The UK Budget  (expats beware)

news: The UK Budget  (expats beware)

Tucked away in the Budget were three items that cause us real concern. The detail will be in the forthcoming Finance Bill, but the first item is pretty clear anyway and of considerable importance. The second appears as if it just might be a precursor of even worse to come!

First was the change putting beyond all doubt the Inland Revenue’s view on people who go abroad to shelter capital gains. The good news here is that what follows only relates to capital gains tax (CGT) and not to the rules for income tax which will remain more lenient.

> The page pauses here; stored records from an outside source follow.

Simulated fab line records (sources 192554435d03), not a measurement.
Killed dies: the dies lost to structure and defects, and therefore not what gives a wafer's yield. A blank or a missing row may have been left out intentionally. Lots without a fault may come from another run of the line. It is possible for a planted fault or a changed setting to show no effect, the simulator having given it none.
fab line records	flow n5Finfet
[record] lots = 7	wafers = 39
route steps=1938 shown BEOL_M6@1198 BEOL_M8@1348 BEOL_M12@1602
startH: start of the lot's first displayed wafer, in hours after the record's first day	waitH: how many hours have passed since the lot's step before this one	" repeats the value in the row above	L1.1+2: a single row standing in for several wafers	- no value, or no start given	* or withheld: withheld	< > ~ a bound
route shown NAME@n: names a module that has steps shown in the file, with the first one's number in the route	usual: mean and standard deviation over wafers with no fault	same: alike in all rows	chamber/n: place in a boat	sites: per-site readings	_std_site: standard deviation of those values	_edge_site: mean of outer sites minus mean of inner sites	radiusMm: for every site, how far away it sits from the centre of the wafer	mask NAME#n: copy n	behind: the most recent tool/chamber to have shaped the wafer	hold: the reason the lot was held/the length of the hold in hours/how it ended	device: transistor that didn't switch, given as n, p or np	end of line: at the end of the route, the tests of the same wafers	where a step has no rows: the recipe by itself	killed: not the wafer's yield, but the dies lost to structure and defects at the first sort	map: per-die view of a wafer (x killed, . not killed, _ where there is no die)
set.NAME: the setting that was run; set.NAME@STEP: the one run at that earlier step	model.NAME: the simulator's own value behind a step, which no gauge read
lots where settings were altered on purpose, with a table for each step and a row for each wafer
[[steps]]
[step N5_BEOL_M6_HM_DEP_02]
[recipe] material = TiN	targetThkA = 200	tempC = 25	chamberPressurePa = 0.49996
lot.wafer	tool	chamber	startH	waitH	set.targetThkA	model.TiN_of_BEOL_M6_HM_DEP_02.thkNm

Over the last few years many UK residents have sought to become UK non-resident in a low/no tax jurisdiction before realising substantial capital gains on selling shares, for example in their private company which they have founded and built up. So as to avoid having to spend five complete UK tax years as a UK non-resident they have often become resident in a country (and Belgium was the most popular) where capital gains are covered by the relevant double tax treaty giving the taxing rights to Belgium in such a case rather than the UK, but where the detailed local domestic legislation actually exempted this class of asset from local CGT. Nirvana!

Now the UK Revenue is saying that although it never accepted this anyway, it will legislate to make it clear that the five-year rule applies wherever you go. Simple and clear for the future – but we await the fine print to see how someone with, for example, 18 months already served in Belgium is positioned! Anyway, one must expect locations like the Bahamas, Channel Islands, Monaco and Gibraltar, to become even more popular than in the recent past.

Second, again for CGT (and fortunately not for inheritance tax) the Revenue will legislate to change the existing rule that the UK resident but UK non-domiciled individual is only liable to CGT on UK sited assets (or on the remittance to the UK of gains on assets abroad).

While the basic rule remains unchanged, UK CGT will be incurred in future specifically where bearer shares in UK incorporated companies are sold, whether they are located in the UK or outside it.

This will stop the practice of being able to put UK assets into a UK registered bearer share company and then move the shares (and hence the underlying asset for CGT purposes) outside the UK as the shares were then deemed to be sited where they were physically present (e.g. in a Swiss bank). Not so from Budget Day – and of course this is retrospective in its effect on those who have already done it and still hold the assets in the company.

One can see this as possibly the first attack from a new angle on the UK non-domiciliary’s coveted tax position – perhaps there really is no need to actually change the law of domicile itself if you start from a different base like this!

The Chancellor has also taken steps to increase his revenue take from inheritance tax. Many families have quite legitimately set up IHT planning schemes that would enable the family home to pass to the children without the financial burden of this punitive tax having to be paid. However, contained within some radical changes to the law from April 6, 2005, the Chancellor will now be able to tax the people who have used such schemes. He has countered this by stating that over the next three years he will raise the IHT threshold to 300,000 pounds sterling. However, this is of little help to middle band home owners in the UK.

All in all it looks like this Chancellor is determined to increase UK taxation substantially and by using quite subtle methods to do so.

Finally, there is to be a further tightening up of a loophole, much exploited about two or three years ago, of making a UK resident trust temporarily non-resident in certain specific countries with advantageous double tax treaties, so that during the short non-resident period capital gains could be realised free of UK CGT before the trust was brought back onshore again as UK resident. This planning method will now be closed.

As always, careful planning can still assist and professional advice should be sought on this ever more complex subject.